There stood a cross and a bronze epitaph with words inscribed in it as- “When you go home tell them of us and say, for your tomorrow we gave our today”.

Till date, it pains my heart to think of those innumerable men who didn’t get to see their families and live a full life just because some greedy men across continents decided to encroach upon one another’s fortunes and lands.

Christmas was a boon but it came with a bane! I was gradually feeling lost without Maa and longed for her more than ever.

It was then that Rupam Aunty’s company became so comforting, and it had an added advantage: All those myriad questions that had piled up in my heart- about the place and its people… I could freely ask her.

And that is when one ‘Byomkesh Bakshi’ solved a riddle, why my sister had not seen a single ‘aunty’ who used to bring us cakes when we visited father’s office.

Rupam Aunty told me how her colleagues and their wives, cousins and family, took turns to bring us the cakes in Baba’s absence, lest he refused their favour.

Baba was a known workaholic and these families empathised with a single father with two girls slogging with domestic chores post office hours.

I learnt then of how these families had asked their boys to keep a watch over us while we were playing or walking around.

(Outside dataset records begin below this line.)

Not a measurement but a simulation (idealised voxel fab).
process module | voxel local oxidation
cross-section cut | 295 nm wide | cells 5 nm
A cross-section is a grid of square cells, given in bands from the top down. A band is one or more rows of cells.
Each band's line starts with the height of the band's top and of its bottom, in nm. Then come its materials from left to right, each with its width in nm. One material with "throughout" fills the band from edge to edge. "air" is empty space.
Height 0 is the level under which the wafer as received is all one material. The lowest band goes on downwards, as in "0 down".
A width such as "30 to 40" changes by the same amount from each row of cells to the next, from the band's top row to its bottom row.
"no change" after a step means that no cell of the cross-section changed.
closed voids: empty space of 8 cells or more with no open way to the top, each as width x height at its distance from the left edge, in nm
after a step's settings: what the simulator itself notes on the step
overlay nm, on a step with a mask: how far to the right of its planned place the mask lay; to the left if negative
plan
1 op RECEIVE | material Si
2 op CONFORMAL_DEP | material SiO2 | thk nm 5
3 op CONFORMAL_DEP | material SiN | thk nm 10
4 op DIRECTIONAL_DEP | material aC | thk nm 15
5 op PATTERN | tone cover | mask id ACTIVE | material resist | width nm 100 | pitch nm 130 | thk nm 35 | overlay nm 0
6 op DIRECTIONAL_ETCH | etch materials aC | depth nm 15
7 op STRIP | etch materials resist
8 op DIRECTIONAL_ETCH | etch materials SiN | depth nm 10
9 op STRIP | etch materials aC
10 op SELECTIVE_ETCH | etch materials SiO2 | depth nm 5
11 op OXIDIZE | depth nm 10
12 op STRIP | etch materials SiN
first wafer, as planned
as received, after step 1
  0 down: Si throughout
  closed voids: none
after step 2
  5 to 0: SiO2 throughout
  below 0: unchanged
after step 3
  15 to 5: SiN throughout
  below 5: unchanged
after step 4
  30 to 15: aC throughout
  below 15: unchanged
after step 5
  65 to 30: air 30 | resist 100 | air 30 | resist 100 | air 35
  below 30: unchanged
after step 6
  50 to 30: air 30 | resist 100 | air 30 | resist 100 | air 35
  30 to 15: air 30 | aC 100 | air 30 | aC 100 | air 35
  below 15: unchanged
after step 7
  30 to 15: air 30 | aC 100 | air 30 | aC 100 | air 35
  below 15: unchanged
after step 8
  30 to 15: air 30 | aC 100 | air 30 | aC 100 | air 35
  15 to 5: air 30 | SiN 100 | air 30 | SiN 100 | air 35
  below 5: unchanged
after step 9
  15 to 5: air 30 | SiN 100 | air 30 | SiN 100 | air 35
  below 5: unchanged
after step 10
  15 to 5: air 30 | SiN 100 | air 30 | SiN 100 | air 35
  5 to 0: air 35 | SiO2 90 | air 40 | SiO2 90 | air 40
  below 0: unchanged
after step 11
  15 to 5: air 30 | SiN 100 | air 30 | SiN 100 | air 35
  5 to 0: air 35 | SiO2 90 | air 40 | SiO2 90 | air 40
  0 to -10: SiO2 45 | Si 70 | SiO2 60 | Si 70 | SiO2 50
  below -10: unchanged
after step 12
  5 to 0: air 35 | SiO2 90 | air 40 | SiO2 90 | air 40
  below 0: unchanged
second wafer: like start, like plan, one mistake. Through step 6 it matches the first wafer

It was that era when unconditional and selfless love was still a given, never pondered upon, just given.

That, unfortunately, if it happens now, comes up in FB and Insta as ‘trending’!

Now, I hear a great deal about Nagaland tourism in the social media, about the Dzukou Valley, the Hornbill Festival, The First Green Village in India, and the traveler in me wants to revisit my persisting memories of my childhood.

the view of the beautiful city of Kohima
A view of the beautiful city of Kohima
photo credit : Javed Ali Hassan

My heart melted and today in retrospective I think my Kohima experience that winter came a long way in shaping the way I put my faith in people around me.

Soon, we returned to our Guwahati home along with Baba in the New Year, as he had a scheduled tour to Delhi a week later.

We came back with loads of cakes, a few hand woven sweaters, scarves and shawls, flower bouquets, as if we returned triumphant from the Olympic Games.

And yes, my sister and I never took a bite of any cake for the next three months at least thereafter!

Years later, I realised why Baba never entertained any disparaging remarks on Nagas and their ideologies or ways of living.

He had lived it, and his daughters had been blessed with that!